For other people that work a different shift than myself, maybe a sunrise or sunset isn't so easily captured.  Maybe life is too hectic at home that some people can't just sit down with a beverage and chill.  I think of those people, and I wonder how much MORE they enjoy those simple pleasures when it can actually happen.

I take too much for granted, and I don't even realize how blessed I really am.  Sure, there can always be more to acquire, more to gain.  You can always set the bar of expectations higher.

But why not indulge in the now?  I heard a quote from a C.S. Lewis book that said something along the lines of the Present is the place in time where Eternity touches.  The now is where we need to be.  Not anticipating the next best thing, and not being discontent with where you aren't at yet.  By living in the Now, we allow ourselves to indulge in what God gives us with pleasure and delight.  We can't experience this if we are looking behind us or before us constantly.

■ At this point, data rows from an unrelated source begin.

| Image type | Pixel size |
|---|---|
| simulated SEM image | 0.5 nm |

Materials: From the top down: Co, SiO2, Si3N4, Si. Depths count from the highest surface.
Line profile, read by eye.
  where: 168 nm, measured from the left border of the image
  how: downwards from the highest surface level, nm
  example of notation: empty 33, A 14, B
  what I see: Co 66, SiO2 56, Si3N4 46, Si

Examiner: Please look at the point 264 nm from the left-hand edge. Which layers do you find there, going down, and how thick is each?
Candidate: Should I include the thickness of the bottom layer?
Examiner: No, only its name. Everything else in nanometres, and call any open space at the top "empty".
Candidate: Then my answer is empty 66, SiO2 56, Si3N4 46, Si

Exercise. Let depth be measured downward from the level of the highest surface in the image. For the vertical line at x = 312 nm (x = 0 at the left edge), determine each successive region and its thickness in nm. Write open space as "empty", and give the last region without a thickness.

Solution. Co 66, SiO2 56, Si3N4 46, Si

If I am able to take a warm bath and soak, I'm going to enjoy it now and thank God that I have warm water to relax my achy muscles.  Those simple little joys in life are more than just simple joys.  They are gifts from God that He gives us now.  They are chances that I get to sit back and thank Him for how good He is and how I am blessed to have these little pleasures fulfilled.

Don't be caught looking to the next best thing in life so often that you forget how good you have it now.  Embrace the gift of Now that you have.  Let God bless you with the little things He gives, and let your heart take full delight in those gifts as you delight more in the One who gives good things to those that love Him.  Whatever your simple pleasures are now, no matter how little they may be, enjoy them to the fullest.  If this is hard for you, then pray that God can show and teach you to be content no matter your circumstances so that you can find delight where you are with what you have.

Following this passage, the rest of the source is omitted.